10 Strand Rd,
Without a doubt, the finest Victorian Bar front in the city belongs to the Grand Central at the foot of Strand Road.
Unfortunately, this fine pub was badly damaged by a bomb, and almost all of it had to be replaced inside.
Happily, the reconstructed snugs have been done in a style loyal to the original, and the splendid mahogany showcase, which dates back to the early twenties, is still proudly magnificent behind the counter.
This showcase is said to have been made by prison labour, by prisoners from the old Derry Gaol in Bishop Street.
The Grand Central was owned by the Mulherne family from the twenties up to the late eighties, and the family is to be commended for having resisted the temptation to inflict wholesale change and modernisation upon it.
The black and white stone-tiled floor is now under a carpet for no other reason than the unavailability of replacement tiles for the broken ones, but you can still see in the front porch the familiar traditional black and white diamond shapes.
The present owner also ‘runs’ The Derby in Great James Street: another pub with a fine Victorian exterior.

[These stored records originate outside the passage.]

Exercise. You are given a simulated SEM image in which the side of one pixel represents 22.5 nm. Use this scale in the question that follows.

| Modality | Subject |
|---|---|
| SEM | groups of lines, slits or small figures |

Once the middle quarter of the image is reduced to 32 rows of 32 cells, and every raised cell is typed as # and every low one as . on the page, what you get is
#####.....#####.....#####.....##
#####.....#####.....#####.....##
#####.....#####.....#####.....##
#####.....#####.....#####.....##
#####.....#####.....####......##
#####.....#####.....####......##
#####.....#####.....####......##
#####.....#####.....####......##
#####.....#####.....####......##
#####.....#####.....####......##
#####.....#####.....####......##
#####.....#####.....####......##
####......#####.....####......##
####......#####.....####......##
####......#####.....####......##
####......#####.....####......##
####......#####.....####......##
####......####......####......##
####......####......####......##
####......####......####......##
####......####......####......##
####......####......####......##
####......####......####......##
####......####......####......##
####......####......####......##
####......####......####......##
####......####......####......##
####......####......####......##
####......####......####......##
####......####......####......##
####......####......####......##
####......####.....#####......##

It was designed by an architect who was also responsible for two other buildings in the city: Austin’s in the Diamond, and Doherty’s in Waterloo Street, and his architectural signature, the distinctive curved windows, is in evidence in all three.
The Savoy Grill, Derry The Savoy Grill was patronised by royalty during the Second World War, but is noteworthy in that it claims to be the first bar in Ireland to introduce “Men Only” regulations for licensed premises.